Allegheny College Trustee Robert Marchman Honored as National Bar Association’s Corporate Lawyer of the Year

Robert Marchman receives the National Bar Association's Corporate Lawyer of the Year AwardAward
Allegheny College trustee and alumnus Robert Marchman, pictured second from the right, receives the National Bar Association’s Corporate Lawyer of the Year Award.

Allegheny College trustee and alumnus Robert A. Marchman, Esq., has been honored with the Corporate Lawyer of the Year Award by the National Bar Association. Marchman is a senior executive who has championed customer protection, regulatory compliance, and diversity and inclusion throughout his distinguished career.

Marchman, who graduated from Allegheny in 1980 and earned a law degree from the University of Pennsylvania, is FINRA fellow and special advisor to the head of the Department of Enforcement at the Financial Industry Regulatory Authority, an independent, not-for-profit organization authorized by Congress to protect America’s investors by making sure the securities industry operates fairly and honestly. 

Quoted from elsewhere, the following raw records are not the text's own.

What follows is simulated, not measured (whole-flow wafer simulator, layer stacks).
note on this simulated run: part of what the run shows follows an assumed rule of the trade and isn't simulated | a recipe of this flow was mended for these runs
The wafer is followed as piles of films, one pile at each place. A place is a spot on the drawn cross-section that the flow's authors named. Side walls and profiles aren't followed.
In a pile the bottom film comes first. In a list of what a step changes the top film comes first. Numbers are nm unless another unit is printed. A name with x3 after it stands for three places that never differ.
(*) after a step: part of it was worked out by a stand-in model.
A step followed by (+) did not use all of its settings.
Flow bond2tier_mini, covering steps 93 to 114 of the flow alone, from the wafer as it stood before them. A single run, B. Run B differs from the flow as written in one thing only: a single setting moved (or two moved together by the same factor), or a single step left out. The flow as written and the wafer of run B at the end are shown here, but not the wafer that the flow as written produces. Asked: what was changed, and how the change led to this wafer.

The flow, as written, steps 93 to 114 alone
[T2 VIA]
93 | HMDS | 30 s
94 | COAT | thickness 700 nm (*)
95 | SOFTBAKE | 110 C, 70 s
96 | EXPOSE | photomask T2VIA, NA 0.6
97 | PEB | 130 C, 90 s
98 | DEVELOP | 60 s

In June 2010, Marchman joined FINRA as executive vice president and head of the Market Regulation Department’s Legal Group. Formerly, Marchman served as an executive vice president of the New York Stock Exchange and department head in the NYSE’s Division of Market Surveillance.

In addition to his service on the Allegheny College Board of Trustees, Marchman has served on the University of Pennsylvania Law School Board of Managers; as a member of the New York Stock Exchange Foundation; as chairman of the Northeast Board of Operation HOPE; as a PFLAG board member; as a trustee and founding member of the Community Coalition on Race of South Orange-Maplewood; as a trustee of the Essex, New Jersey Board of the National Urban League; as a trustee of the Council for Economic Education; and as a board member of the NSHSS Foundation.

The National Bar Association was founded in 1925 and is the nation’s oldest and largest national network of predominantly African-American attorneys and judges. It represents the interests of approximately 65,000 lawyers, judges, law professors and law students.